Contact person:

Sam and Claire Beaumont


Read a news item providing overview of the Living Lab here

LIVING LAB 7: United Kingdom

Gowbarrow Hall Farm

Managed by Sam and Claire Beaumont

General information
Gowbarrow Hall Farm is situated on the south facing shores of Ullswater in the Lake District. It is a family farm, with Sam farming full-time and Claire part-time. The farm was originally bought by Claire’s Grandda and was on annual grazing licences to predominantly sheep farmers before Sam and Claire moved in. Claire’s parents live at the hall and are involved in general decision making and helping with various activities on the farm. There are also two people who have worked on the farm for 40-50 years and still help with seasonal activities such as hay making.
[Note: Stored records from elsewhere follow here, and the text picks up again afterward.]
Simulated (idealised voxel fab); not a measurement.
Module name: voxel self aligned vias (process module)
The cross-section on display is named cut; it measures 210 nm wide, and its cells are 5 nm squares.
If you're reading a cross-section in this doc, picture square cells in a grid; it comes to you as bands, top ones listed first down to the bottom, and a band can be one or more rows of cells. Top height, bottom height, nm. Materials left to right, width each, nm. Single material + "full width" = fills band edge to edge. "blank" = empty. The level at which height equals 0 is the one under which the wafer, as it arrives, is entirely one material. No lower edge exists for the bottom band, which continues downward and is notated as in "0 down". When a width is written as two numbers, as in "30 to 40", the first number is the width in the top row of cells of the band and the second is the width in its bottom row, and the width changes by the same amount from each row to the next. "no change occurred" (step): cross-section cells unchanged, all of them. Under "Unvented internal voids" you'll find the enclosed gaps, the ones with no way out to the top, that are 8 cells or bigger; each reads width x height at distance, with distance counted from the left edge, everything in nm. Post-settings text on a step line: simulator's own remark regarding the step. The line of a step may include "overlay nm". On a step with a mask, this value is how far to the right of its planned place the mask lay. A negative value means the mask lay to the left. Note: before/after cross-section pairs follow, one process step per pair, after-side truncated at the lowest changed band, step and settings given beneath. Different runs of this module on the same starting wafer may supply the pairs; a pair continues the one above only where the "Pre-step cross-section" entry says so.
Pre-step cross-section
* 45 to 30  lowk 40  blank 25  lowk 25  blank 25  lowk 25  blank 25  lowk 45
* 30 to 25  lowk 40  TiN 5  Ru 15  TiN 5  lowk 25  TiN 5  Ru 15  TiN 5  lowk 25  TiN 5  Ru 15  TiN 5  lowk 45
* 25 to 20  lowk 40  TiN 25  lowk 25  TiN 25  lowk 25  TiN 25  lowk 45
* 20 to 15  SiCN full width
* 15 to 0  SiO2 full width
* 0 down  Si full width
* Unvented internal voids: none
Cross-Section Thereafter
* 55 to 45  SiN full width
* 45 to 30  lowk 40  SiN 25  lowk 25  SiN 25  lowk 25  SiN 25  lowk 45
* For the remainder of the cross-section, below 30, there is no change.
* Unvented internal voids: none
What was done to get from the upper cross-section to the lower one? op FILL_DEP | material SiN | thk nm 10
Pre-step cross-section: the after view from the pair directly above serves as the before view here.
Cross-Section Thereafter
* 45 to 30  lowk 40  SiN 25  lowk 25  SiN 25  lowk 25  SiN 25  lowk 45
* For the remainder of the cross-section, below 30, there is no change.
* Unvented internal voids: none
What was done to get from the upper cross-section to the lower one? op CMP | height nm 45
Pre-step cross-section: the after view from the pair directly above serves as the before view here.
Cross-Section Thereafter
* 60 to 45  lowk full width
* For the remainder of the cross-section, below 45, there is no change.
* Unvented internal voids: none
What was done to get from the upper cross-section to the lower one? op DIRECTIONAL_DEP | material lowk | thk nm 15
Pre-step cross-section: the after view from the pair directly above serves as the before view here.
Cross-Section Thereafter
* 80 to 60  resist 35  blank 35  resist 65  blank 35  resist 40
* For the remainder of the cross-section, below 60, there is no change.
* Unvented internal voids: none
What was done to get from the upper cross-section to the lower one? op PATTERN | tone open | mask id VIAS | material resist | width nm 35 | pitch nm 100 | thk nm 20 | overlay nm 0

The livestock live outside all the year round. They have beef Shorthorn cattle (about 60 head), 5 Kunekune pigs who spend alot of time in the wood pasture and roaming in and out of the woodland, and 4 fell ponies. They are Pasture for Life certified and have been farming organically for 3-4 years and have already started the certification process.

Livestock production is very much integrated with trying to promote the regeneration of woodland and different plant species. The pigs and cattle turn the ground over and create pockets of opportunity for pioneer species. The cattle are mob grazed during the growing season; predominantly from April through to November / December, using electric fencing and moving the cows every day.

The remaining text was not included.